[e2e] How TCP might look with always there ESP
David P. Reed
dpreed at reed.com
Wed Jul 18 00:50:38 PDT 2001
At 02:58 PM 7/17/01 -0400, Craig Partridge wrote:
>In message <NEBBJGDMMLHHCIKHGBEJAEKACJAA.dotis at sanlight.net>, "Douglas
>Otis" wr
>ites:
>
> >For which cases would ESP digests appear weaker than a 16 bit TCP checksum?
>
>If they had the same number of bits, then we'd have to evaluate the two
>over particular error models to determine which is stronger.
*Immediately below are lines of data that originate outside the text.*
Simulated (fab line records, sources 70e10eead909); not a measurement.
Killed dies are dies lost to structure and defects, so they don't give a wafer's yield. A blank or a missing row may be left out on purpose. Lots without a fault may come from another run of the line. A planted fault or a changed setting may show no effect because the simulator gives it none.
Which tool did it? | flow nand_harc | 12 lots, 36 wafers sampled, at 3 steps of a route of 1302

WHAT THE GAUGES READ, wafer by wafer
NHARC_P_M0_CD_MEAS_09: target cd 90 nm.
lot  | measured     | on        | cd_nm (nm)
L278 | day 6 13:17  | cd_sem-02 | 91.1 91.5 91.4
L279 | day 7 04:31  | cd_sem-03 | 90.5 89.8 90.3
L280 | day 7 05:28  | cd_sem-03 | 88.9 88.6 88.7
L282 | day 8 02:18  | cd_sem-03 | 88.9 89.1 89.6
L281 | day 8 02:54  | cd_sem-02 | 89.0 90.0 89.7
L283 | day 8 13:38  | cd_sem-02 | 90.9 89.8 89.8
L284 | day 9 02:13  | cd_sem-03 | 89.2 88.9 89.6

While this is true for one particular measure of effectiveness (average
number of undetected erroneous packets from a distribution), I want to
register the following observation:
if the model of the "corrupting" process is not stochastic, this measure is
both meaningless and irrelevant.
2 examples:
1. deterministic corruption ( non probabilistic process explicitly
dependent on data or externalities like timing or congestion). In this
case the measure is meaningless.
2. adversarial (conscious entities that may choose attack based on
knowledge of the error detection method used). Measure irrelevant and
meaningless.
In other words there is no one measure for effectiveness of error detection
that is appropriate over all situations.